USES OF INTELLIGENCE DEFINITIONS

This measure should reinforce our intuition about our intelligence versus reflex action. Pattern recognition is just a reflex action after a period of training. Initially a lot of intelligence is required to incorporate knowledge into our memory. After the initial training period, we require less intelligence. Parallel brute force hardware is not the ultimate solution. They still need intelligent pre and post processors which is more likely to be sequential.

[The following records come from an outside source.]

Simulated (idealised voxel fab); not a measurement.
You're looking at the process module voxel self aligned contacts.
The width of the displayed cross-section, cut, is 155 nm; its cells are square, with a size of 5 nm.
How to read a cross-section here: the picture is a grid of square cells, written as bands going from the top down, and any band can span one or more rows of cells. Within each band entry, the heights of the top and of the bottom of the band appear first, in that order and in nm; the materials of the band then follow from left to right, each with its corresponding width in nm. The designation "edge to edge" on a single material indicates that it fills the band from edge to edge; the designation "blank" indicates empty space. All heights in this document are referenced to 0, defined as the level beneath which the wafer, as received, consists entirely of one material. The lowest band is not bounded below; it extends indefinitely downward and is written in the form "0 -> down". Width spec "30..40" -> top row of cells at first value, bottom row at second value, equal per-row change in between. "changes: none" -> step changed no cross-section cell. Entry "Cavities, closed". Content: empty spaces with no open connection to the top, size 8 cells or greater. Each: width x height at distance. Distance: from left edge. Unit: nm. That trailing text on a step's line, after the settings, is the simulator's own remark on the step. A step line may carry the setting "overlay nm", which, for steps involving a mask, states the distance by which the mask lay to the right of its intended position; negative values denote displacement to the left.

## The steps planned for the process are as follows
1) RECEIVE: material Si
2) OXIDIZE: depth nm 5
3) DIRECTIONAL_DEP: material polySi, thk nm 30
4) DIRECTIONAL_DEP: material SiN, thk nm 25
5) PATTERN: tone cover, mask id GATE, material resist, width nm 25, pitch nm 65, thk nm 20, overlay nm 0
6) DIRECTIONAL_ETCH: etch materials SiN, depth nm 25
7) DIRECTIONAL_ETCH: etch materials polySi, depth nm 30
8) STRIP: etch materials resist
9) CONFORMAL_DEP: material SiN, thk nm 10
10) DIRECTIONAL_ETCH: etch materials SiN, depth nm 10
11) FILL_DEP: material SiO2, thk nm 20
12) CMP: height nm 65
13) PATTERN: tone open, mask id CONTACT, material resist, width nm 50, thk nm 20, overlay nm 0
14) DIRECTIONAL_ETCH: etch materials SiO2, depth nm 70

Although a human being has a lot of organs that exploit parallelism, our consciousness is sequential. It seems as though there is a master computer which is sequential (Von Neumann Machine) which controls other distributed processors of various degrees of intelligence. This argues the case for SIMD supercomputers which may have slave MIMD machines.

CONCLUSION

Four definitions are proposed to be used for measuring intelligence quantitatively in units of bits based on information theory. This intelligence theory is used to

support some microprocessor design decisions and verified using data for C compiler and Spice programs. The results match with our normal intuition that a C compiler uses more intelligence than Spice. The definitions of intelligence for quantitative measure is simplified through deliberate and careful study by separating intelligence from knowledge and information processing. Hopefully its predictive power can be verified further through more exhaustive study of programs that can be thought of as intelligent, such as expert systems, in line with the objectives of the scientific method. However care must be taken in using these knowledge based systems because they can be deterministic in their operations. It is not surprising because knowledge and intelligence are interchangeable provided there is sufficient hardware to do the prediction through its knowledge database. In addition, the importance of sampling period is shown and the term "capability for intelligence" introduced to explain the fact that a human being is capable of great intelligence compared to existing computers.

ACKNOWLEDGEMENTS

The authors wish to acknowledge the contributions of the staff of the Nanyang Technological University, especially P. Saratchandran, who gave critical analysis of the initial ideas and therefore helps to improve the presentation of this paper. However the principal author accepts responsibility for any remaining weaknesses and errors.

REFERENCES

[1] M. W. SHIELDS 'An Introduction to Automata Theory' Blackwell Scientific Publications (1987)

[2] G. F. LUGER, W. A. STUBBLEFIELD 'Artificial Intelligence and the Design of Expert Systems' The Benjamin/Cummings Publishing Company, Inc. (1989)

[3] J.B MARION & W.F. HORNYAK 'Principles of Physics' Saunders College Publishing (1984)

[4] A. NEWELL 'Unified Theories of Cognition' Harvard University Press (1990)

[5] G.N. SARIDIS 'An Integrated Theory of Intelligent Machines by Expressing the Control performance as Entropy' Control-Theory and Advanced Technology, Vol 1,No.2,pp.125-138,August 1985,Mita Press

[6] J.G. PROAKIS 'Digital Communications' 2nd Edition, McGraw-Hill Book Company (1989)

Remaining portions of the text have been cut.